U.S. Housing Starts, Permits Fall to 16-year Lows

Housing starts fell 11.9% and permits fell 46.4%

In a fresh sign of contraction in the troubled real estate market, U.S. housing starts and construction permits fell to 16-year lows in March, the Commerce Department said April 16. Housing starts fell 11.9% to a 947,000 unit annual rate, down from an upwardly revised 1.075 million units in February. That pace was the lowest level since March 1991.

New construction of single-family homes, considered a more reliable indicator of new home trends, fell 5.7% to a 680,000-unit rate, the lowest since January 1991.

In the last 12 months, single-family starts were down 43.6%, which is the largest annual drop since the year ending January 1991. Multi-family starts fell 24.7% to 247,000 annual units, continuing their volatile month-to-month pattern.

Housing starts dropped in all regions of the country. The sharpest drop was in the Midwest, where starts fell by 21.4% and single-family starts dropped to 94,000 units. Starts in the South plunged 12.6%.
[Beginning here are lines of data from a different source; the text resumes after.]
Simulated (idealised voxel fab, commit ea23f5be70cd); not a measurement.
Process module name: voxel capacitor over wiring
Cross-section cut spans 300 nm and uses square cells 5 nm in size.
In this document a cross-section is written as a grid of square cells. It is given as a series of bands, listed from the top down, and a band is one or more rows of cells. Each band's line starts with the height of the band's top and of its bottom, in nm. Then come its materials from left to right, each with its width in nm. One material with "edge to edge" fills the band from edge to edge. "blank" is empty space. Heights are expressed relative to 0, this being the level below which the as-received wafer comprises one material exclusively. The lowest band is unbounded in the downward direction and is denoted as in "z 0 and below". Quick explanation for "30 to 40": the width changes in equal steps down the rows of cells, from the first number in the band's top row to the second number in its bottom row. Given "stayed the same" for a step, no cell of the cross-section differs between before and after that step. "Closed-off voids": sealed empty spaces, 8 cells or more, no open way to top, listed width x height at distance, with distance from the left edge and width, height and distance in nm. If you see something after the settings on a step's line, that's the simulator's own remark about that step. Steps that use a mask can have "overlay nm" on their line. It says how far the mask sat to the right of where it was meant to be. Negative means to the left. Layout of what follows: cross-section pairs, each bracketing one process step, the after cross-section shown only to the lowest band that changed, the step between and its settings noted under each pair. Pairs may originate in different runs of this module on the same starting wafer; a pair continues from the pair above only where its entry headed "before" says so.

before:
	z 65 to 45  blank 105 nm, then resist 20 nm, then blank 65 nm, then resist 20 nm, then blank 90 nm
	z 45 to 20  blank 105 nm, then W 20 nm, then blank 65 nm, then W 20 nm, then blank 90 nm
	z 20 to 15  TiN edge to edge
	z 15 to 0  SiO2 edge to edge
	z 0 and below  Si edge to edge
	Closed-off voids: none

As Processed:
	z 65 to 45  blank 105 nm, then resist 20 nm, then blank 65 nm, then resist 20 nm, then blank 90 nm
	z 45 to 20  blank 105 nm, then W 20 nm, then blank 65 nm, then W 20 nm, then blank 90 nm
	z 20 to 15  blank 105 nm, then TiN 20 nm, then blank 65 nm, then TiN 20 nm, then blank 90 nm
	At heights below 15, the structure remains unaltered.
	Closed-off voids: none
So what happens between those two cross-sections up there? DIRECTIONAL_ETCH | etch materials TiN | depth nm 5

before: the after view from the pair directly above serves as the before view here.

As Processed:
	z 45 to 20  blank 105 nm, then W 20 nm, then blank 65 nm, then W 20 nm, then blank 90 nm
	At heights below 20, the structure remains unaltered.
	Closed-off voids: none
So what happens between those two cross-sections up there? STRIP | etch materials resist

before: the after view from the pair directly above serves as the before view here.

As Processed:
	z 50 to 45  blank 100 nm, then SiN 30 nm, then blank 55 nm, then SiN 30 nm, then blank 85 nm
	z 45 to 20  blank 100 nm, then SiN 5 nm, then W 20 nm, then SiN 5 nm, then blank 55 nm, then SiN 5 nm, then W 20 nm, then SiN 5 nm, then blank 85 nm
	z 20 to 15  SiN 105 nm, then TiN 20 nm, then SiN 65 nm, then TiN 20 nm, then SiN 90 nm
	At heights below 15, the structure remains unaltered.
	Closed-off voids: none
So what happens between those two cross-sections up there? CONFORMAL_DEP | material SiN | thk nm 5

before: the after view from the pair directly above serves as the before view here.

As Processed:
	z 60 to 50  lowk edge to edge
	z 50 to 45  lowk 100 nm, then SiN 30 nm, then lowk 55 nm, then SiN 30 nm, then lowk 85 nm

Meanwhile, building permits for new homes in March fell 5.8% to 927,000 units, the lowest level since April 1991 and much weaker than economists' expectations of 970,000 units. Single-family permits fell 6.2% to 606,000 units, the lowest level since January 1991.

In the last 12 months, building permits fell 40.9%, the largest 12-month drop in 16 years. Permits for single-family homes fell 46.4% in the last year, the largest annual drop in 26 years.